New build: Restarts or freezes under load with 2 or more sticks of ram

Options
shockwaveharry
edited January 2023 in General Discussion

Good morning! I put together a new WIN 11 PC with a TUF GAMING Z790-PLUS WIFI D4, Core i9 13900k CPU, 2 new G.Skill Ripjaws V 32GB (2 x 16GB) DDR4-3600 RAM sticks, 2 3 moth old G.Skill Ripjaws V 32GB (2 x 16GB) DDR4-3200 sticks and RTX 3060.

The issue I'm having: when I first assembled the PC, including all 4 sticks of RAM, it worked great until I started a game. it would almost immediately shut down and restart.

Long story short, I found I could consistently make it freeze or restart by running a CPU-Z benchmark or stress test. I got to the point of checking the RAM and found that it was stable with 1 stick of RAM but would shut down with 2 or more. I checked all the slots and all the sticks, old and new, and it doesn't matter which sticks I'm using. 1 stick = stable, 2 or more = FAILURE.

So I'm thinking it's not a RAM problem. I put the 1st stick in the slot recommended by the manual. In fact, I can put 1 stick in any slot and it's good, but it will fail with the second stick in any other slot.

Has to be the MB or the CPU, right?

Best Answers

  • shockwaveharry
    edited January 2023 Answer ✓
    Options

    Um... I fixed it. XMP enabled 64 gigs of RAM, overclocked in XTU running 5.5 ghz. Solid as a rock...

    It was my PSU. 750 watts. It wasn't that old, had been working great last week with a Gigabyte board, Ryzen 7 5800x and the same GTX 3060.

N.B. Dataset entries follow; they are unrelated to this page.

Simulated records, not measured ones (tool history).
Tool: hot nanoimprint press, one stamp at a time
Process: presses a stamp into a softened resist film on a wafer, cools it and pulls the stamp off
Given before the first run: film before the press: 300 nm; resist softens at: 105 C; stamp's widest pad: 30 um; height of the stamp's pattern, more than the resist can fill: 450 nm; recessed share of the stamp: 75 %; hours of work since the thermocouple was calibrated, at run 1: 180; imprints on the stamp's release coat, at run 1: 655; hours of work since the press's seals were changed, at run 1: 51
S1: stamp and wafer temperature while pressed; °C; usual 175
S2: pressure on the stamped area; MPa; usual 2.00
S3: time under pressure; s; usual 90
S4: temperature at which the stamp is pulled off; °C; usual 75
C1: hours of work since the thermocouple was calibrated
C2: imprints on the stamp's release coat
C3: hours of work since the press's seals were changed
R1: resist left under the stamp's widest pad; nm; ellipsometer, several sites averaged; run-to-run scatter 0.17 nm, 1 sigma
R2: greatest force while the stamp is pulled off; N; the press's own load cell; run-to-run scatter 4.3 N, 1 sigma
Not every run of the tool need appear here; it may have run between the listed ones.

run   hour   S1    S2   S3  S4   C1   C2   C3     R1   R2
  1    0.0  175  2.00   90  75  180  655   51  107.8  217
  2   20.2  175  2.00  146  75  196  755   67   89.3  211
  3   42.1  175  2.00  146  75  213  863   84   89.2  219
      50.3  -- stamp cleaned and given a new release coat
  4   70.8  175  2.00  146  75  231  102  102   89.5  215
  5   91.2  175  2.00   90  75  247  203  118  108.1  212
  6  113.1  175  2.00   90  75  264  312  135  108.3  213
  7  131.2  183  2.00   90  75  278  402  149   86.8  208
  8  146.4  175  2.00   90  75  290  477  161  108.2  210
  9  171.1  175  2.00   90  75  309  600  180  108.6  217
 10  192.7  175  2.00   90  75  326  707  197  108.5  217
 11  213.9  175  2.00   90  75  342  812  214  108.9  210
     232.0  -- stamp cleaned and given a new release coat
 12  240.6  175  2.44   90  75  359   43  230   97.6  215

    I was gaming for about an hour and the PC suddenly shut down, but this time it didn't restart. No response when pushing the power button, as in no fans, no beeps, no nothing. Just the Aura led's on the MB. I had a DVOM handy and checked the CPU power plug, 0v. The PSU died. I purchased another 750 watt PSU and that did it. Once it started up I knew it had to have been the PSU just shutting down all along. Enabled XMP, success! All 4 sticks of RAM? Operating as designed.I Optimized the ECU in ETU, my PC started breathing fire!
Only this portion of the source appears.